Citizen science records collected by public for the Woodland Trust show autumn has finally arrived, and experts predict one of the best autumn colour displays in years. Fruiting data also shows the best crop of autumn berries in over a decade.

Data collected by the public for the Woodland Trust’s Nature’s Calendar project suggests that autumn has arrived, as records of leaf tinting in tree species such as horse chestnut, beech and sycamore are being recorded across the country (live maps). The data suggests that autumn colour is more than two weeks later than average, as first leaf tinting records are around 14 days later than previous years for species such as ash, elder, oak and horse chestnut.

Experts at the Trust predict weather conditions will create vibrant colours this autumn, making this year particularly great for ‘leaf peeping’. Both chemical and weather conditions can have an effect on autumn colour, and this year’s weather conditions have been optimum for an array of vibrant leaf tinting.1

The records collected for the Trust’s Nature’s Calendar project have also shown the best crop of autumn fruit since fruiting records started 12 years ago, for crops of bramble, rowan and elder. Nature’s Calendar asks members of the public to record first sightings of leaf tint along with that of ripe berries, scoring the abundance of fruit on a scale of 1-5, 1 being no fruit and 5 being exceptional. Last year’s Nature’s Calendar records displayed the lowest fruiting scores on average since the Trust started collecting records 12 years ago, for 14 of the 16 tree and shrubs species recorded by the project’s volunteers.2 This year’s records have shown almost the opposite, as records sent in so far of bramble, rowan and elder are the highest in over a decade.3

Dr Kate Lewthwaite, Nature’s Calendar Project Manager said: “Our records have identified that autumn colour is around two weeks late with the active growing season for trees and shrubs a little extended this year. The good news for wildlife is that it should be much better placed to survive the winter this year thanks to the bountiful crop of fruit. This is particularly good for hibernating species that need to store enough fat reserves to last through winter. Last year, birds and mammals suffered some of the poorest fruiting crop in years and this, coupled with the prolonged cold snap in spring, meant that many species had to endure a long period without a decent food supply.”
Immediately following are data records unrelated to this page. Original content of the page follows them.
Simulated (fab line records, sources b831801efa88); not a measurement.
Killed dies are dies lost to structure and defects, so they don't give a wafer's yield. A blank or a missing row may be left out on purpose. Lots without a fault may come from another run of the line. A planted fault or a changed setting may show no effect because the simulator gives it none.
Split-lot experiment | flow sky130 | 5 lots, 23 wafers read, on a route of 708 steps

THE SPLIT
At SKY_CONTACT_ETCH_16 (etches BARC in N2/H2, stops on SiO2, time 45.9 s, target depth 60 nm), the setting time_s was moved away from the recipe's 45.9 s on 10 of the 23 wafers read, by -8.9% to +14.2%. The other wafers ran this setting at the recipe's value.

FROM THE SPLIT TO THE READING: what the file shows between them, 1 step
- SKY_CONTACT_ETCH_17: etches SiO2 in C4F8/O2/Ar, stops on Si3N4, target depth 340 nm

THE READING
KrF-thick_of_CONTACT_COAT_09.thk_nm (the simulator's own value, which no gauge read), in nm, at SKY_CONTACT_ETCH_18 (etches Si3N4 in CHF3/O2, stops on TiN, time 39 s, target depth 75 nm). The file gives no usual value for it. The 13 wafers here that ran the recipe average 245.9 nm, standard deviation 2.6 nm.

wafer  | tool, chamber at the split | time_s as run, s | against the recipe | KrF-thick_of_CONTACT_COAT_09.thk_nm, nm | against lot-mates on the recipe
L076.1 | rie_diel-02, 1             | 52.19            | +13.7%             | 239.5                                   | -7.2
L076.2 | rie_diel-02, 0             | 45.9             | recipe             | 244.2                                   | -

She continued: “We need the public to record their autumn sightings on our Nature’s Calendar website; this information is then compiled and used by scientists, conservationists and also by Government in order to better understand the impacts of the changing climate on some of the UK’s most-loved native species. Without this information, entirely provided by members of the public, we would have much less of an idea of how our changing seasons impact on our native flora and fauna so we really need people to keep recording.”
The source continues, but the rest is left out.